This is the simplest kind of descriptor anyone could think of. Just taking a patch around the key-point that encapsulate local information also works pretty well. I implemented this feature as a baseline to compare my SIFT like feature. The visualization of both feature is shown above. For this descriptor I used 8x8 grid around the interest point with spacing of 4 pixels. Each descriptor is normalized by subtracting mean and dividing it by standard deviation.
In this part we perform feature matching to find the best correspondence between features among different images. I have implemented two ways for feature matching. I started with Lowe's ratio test and the applied RANSAC to filter outliers.
After computing the feature descriptors we find the matching descriptors by comparing each feature in image1 to each feature in image2 using Sum of Squared Distance metric. Then for each feature in image1 we select the two features in image2 having less SSD error. And we select one with least squared error, if the ratio of these two features is less than a certain threshold. I used 0.5 as threshold, but keeping threshold as low as possible improves the matches but then number of matches also decreases. Feature matching using ratio test is shown in the figure below.
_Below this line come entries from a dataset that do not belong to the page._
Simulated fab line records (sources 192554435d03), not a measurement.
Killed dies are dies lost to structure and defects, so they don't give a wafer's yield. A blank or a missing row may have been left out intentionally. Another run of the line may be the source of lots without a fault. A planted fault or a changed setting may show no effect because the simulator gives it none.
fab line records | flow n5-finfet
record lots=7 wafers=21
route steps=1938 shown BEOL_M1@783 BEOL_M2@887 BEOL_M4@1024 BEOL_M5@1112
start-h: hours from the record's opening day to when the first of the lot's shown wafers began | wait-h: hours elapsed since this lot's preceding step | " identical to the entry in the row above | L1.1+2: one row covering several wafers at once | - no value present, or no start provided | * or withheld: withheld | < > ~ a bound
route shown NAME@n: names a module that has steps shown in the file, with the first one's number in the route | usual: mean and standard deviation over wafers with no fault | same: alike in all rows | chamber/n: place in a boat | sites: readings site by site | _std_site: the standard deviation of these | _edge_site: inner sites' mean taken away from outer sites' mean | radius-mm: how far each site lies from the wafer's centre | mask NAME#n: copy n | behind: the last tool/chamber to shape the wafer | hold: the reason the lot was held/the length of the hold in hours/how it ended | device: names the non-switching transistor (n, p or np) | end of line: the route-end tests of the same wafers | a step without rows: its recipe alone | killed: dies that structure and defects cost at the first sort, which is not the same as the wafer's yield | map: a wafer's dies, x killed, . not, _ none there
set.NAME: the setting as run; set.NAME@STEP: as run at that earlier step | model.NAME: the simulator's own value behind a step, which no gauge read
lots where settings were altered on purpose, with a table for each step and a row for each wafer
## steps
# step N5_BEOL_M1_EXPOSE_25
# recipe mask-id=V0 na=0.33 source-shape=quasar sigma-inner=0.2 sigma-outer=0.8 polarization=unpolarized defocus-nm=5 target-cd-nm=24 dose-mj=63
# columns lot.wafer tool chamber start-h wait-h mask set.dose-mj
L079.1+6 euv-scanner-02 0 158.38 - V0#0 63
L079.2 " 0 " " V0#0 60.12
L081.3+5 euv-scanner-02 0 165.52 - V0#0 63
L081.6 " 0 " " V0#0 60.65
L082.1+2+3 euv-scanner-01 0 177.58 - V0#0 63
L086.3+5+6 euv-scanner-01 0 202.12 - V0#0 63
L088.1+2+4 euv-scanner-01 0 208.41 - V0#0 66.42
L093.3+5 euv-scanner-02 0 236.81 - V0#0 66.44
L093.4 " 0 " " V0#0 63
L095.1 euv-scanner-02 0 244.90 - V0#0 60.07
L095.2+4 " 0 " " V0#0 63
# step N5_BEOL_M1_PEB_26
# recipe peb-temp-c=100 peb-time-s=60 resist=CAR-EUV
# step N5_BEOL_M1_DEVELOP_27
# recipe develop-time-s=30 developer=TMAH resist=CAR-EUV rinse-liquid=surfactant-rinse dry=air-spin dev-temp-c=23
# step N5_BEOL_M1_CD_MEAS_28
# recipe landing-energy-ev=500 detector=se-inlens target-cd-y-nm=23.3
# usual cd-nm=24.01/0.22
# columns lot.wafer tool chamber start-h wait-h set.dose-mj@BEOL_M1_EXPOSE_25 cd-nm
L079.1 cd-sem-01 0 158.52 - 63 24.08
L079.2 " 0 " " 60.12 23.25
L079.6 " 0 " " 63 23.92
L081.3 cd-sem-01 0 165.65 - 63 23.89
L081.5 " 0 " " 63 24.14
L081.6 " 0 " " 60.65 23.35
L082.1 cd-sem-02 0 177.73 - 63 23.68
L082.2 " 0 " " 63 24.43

Though ratio test gives a good amount of matches but it still provides a lot of bad matches. RANSAC can be used to filter out the bad matches. The algorithm is pretty straight forward, we randomly select four feature pairs and compute homography on them. Then using this homography we transform all the key-points and see if these transformation is valid, and count the number of inliers. The homography with a maximum number of inliers is selected and those points that does not adhere to this homography are rejected. This filtering scheme is very robust and filters a significant amount of bad matches. Feature matching using RANSAC is shown above.
|
|
|
|
Scale-Invariant Feature Transform (SIFT) has many applications in Object Recognition, Localization and Mapping in Robotics, Panorama Stitching, Object Tracking etc. Also performing scale and orientation invariance will definitely improve the results.